First things first, IPv6 is a welcomed advancement, but no panacea. Before we even reach the technical security concerns of IPv6, we have to migrate to it first, and this migration may pose some of the biggest security challenges we’ve faced.

Changing from IPv4 to IPv6 means messing with the veins and arteries of the Internet itself. When bridging and transitioning between IPv4 and IPv6, you’re not just considering the specific set of security issues associated with either one you’re considering the security aspects of both. This greatly increases the potential for attacks many of which will be the result of poor, flaw-ridden implementations or misconfigured systems.

There’s a lot to consider (too much to mention in one sitting) but here are several things that will ring a bell for those familiar with IPv4:

Poor implementation and misconfiguration - When things go wrong, it’s almost always at the implementation level. Even though many elements of IPv6 will be familiar from IPv4, we’re going to be treading on an immense amount of new territory, and this lack of experience could do us in, if we don’t make strides in education; this is especially crucial for those who will be involved in the configuration process.

IPv6 may be full of promise, but all that matters is what it looks like in a real world environment, and if you get the configuration process wrong, you can effectively negate any enhanced security features.

Flooding attacks - Due to IPv6’s massive address space, it would take years to scan a single IPv6 block, versus seconds for an IPv4 block. You might think that this would prevent flooding attacks, but you’d be wrong. Thanks to multicast traffic, which allows you to send a packet to multiple destinations with a single send operation, distributed denial of service (DDoS) attacks, like smurf, are possible.

With a smurf attack, a type of broadcast amplification attack, a victim’s IP address is used to send an echo-request message with subnet broadcast’s destination address, along with a spoofed source address, causing all of the subnet’s end hosts to respond to the spoofed source address and flood the victim with echo-reply messages.

Dual stack attacks - The Internet is mostly IPv4 based these days, but we’re going to see an uptick in the number of IPv6 compatible networks. During this lengthy transitioning process, “6to4” stacks will take care of this, by implementing IPv6 and IPv4 separately, or in a hybrid manner, which allows applications to work transparently over both IPv4 and IPv6. However, now you’re dealing with two non-interoperable protocols and their specific sets of security issues. This leads to more technical complexity, which will make configuration even harder and more prone to failure.

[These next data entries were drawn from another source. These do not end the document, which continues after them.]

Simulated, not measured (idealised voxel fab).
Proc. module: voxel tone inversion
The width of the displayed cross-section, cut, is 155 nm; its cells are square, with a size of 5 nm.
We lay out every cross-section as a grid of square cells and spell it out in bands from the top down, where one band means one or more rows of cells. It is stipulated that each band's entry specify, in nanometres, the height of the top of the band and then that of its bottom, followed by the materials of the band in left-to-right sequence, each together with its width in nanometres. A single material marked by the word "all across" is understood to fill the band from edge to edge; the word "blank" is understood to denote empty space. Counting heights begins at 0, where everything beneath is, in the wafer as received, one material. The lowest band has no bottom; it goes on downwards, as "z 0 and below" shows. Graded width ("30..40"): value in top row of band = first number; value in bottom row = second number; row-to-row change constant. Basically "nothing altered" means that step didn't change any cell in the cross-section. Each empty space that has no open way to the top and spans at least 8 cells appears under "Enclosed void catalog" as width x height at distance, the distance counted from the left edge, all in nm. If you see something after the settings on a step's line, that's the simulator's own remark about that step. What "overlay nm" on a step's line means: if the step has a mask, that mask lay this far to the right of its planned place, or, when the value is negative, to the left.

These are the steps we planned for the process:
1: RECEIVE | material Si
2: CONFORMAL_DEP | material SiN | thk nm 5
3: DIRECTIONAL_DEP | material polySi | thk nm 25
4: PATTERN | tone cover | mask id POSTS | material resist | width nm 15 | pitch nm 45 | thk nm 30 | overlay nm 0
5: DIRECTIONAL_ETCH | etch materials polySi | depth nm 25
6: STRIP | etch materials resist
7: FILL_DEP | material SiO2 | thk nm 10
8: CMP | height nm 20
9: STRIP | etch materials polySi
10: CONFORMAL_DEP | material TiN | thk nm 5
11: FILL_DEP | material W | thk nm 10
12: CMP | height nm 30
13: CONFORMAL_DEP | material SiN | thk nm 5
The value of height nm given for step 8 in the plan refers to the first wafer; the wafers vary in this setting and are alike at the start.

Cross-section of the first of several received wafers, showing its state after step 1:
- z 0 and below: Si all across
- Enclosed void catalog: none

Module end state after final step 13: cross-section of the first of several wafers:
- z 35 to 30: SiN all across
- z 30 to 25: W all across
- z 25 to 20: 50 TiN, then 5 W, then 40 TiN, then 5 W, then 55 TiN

Spoofing attacks - The modification of a source IP address, as well as the ports on which they are communicating, can be done to make it appear as if traffic originated somewhere else. There are best practice methods for filtering, as in RFC 2827, but this isn’t mandatory, which means many ISPs won’t implement it.

The use of strong cryptography can thwart these attacks. On the other hand, even though IPSec support is mandatory on IPv6 (whereas it was optional for IPv4) it’s likely to experience the same hurdles as with IPv4 and not be widely deployed.

Header manipulation and fragmentation - Attacks exploiting header manipulation and fragmentation can do everything from bypass intrusion detection systems (IDS), intrusion prevention systems (IPS) and firewalls, by using out-of-order fragments, or even go after the network’s infrastructure itself. Also, in IPv6, you have extension headers, which can be used to get around access control lists (ACL) on routers and firewalls, by causing devices at the end host to process router headers and forward them elsewhere.

Obviously, the concerns above are just a snapshot of what we’ll face when IPv6 sees a wide rollout. Right now, it’s a game of testing, testing, and more testing.